The Importance of Pursuing or Reviewing APAs in Mexico Before 2021 Ends

Thoughtware Alert Published: Dec 03, 2021

In 2006, Mexico created the IMMEX (Manufacturing, Maquila, and Export Services Industries) program, which incentivizes national exports by allowing the temporary importation into Mexico from overseas of raw goods, materials, and fixed assets for use in an industrial or service process involving the production, transformation, or repair of finished goods, which must then be exported. Companies operating under the IMMEX program are commonly known as maquiladoras.

Historically, the maquiladora program has promoted business in Mexico from foreign investors by providing three major incentives: 

  • A tax exemption on the 16 percent value-added tax on the importation of raw goods, materials, and fixed assets used for the production of export goods
  • Certainty on the avoidance of a permanent establishment by the foreign investor with maquiladora operations in Mexico (as long as the maquiladora complies with the requirements outlined in the Mexican Income Tax Law (MITL))
  • The determination of minimum taxable profits for the maquiladora based on two mechanisms: i) Safe Harbor or ii) through a particular transfer pricing resolution or Advance Price Agreement (APA)

Under the Safe Harbor regime, the profits earned by the maquiladora should be at least the minimum of i) 6.5 percent of its total costs and expenses or ii) 6.9 percent of its total assets. The Safe Harbor is a streamlined process that is easy to implement and takes less time than an APA.

An APA is a resolution by the Mexican tax authority (SAT) of a formal query made by a Mexican taxpayer regarding the methodology used to set its transfer prices and the application of the arm’s-length principle. In essence, the APA program was designed to serve taxpayers seeking tax certainty for at least five years on the appropriate intercompany compensation for their unique maquiladora operations and for which the returns under the Safe Harbor regime would not produce arm’s-length results. An APA applies to the fiscal year when the APA is requested, the immediate preceding year, and up to three fiscal years following the year of the corresponding request.

Recently, the Mexican Congress approved some important modifications to the MITL for fiscal year 2022 that have completely eliminated the option to determine taxable profit for maquiladoras through an APA. The new changes will greatly affect maquiladoras by allowing the avoidance of a permanent establishment only to those taxpayers who comply with their transfer pricing obligations through the application of the Safe Harbor. The SAT expects that these changes would increase the taxable base on maquiladora operations.

The elimination of the APA program for maquiladoras starting in fiscal year 2022 produces a unique challenge for taxpayers who have not yet received an APA resolution or who currently seek an APA resolution for prior years. What should these taxpayers do? Can they continue to determine their taxable profit under their current methodology? Should they withdraw their current applications and resubmit an APA request before year-end?

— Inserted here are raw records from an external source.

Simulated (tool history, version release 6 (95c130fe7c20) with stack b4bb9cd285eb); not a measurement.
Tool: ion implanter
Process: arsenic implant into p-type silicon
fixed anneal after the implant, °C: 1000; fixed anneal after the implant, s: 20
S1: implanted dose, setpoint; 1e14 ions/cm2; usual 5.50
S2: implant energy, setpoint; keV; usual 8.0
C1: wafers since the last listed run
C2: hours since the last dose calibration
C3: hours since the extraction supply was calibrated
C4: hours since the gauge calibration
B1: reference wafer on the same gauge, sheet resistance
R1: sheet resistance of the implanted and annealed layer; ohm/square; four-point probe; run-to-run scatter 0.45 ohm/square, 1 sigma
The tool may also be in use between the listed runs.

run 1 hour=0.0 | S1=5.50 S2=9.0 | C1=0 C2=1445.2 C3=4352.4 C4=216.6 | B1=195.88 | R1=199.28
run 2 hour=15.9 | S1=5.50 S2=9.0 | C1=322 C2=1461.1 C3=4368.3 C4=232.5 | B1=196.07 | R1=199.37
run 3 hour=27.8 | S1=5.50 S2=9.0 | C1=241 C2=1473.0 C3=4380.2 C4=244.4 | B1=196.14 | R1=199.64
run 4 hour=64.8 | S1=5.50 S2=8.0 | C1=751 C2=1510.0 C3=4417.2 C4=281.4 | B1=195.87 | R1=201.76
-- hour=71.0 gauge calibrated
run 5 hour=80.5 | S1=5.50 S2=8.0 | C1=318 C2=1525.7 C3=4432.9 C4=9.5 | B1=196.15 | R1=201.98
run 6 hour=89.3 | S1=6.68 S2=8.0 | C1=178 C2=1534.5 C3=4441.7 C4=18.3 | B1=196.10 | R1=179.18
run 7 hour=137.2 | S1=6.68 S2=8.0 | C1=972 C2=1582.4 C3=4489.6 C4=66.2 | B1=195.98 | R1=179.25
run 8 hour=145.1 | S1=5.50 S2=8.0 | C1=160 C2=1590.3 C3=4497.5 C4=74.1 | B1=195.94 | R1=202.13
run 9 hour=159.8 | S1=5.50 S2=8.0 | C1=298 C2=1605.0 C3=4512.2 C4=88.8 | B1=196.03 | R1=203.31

In 2020, the SAT and the IRS renewed the Qualified Maquiladora Approach Agreement (QMA), first introduced in 2016, under which U.S. taxpayers with maquiladora operations can avoid double taxation when they follow the transfer pricing methodologies determined in their prior APAs. The QMA currently covers fiscal years until 2019, leaving a gap for fiscal years 2020 and 2021. Both tax authorities have acknowledged the potential need to renew the QMA again to cover tax year 2020 and onward, but this would depend on relevant economic, commercial, and public health developments.

Currently, many maquiladoras are still waiting for a resolution on their APAs for fiscal years up to 2019. In practice, while waiting, most of these taxpayers have continued to determine their taxable profits based on methodologies ratified in their previous APAs or, in other cases, have opted to apply the methodologies outlined in the QMA. However, these taxpayers should expect to make adjustments once their APA is resolved for those years. The SAT also has recently noted that maquiladoras with a pending APA resolution should adhere to the QMA approach if they have not done so.

Taxpayers who have applied for an APA for tax years 2020 and 2021 have essentially two alternatives. They can continue with their current process, or they must inform the SAT in this fiscal year (2021) if they wish to request an exemption for the years that were originally considered for the APA after the fiscal year 2020, and subsequently submit a new APA application that may cover the tax years 2020 to 2024. This second option may provide tax savings and tax certainty for taxpayers, who can manage to submit an APA application before year-end. Inevitably, these taxpayers would have to apply the Safe Harbor rates starting in 2025, but acting now can provide some significant benefits.

We invite U.S.-based taxpayers with maquiladoras to review the current status of their pending APAs. In some cases, stepping away from their current APA and submitting a new request before the close of the fiscal year 2021 could provide significant tax savings and tax certainty for fiscal years 2020 to 2024. Taxpayers should compare those benefits against the potential costs of the application, which include an application fee of MXN 256,967 or $12,850.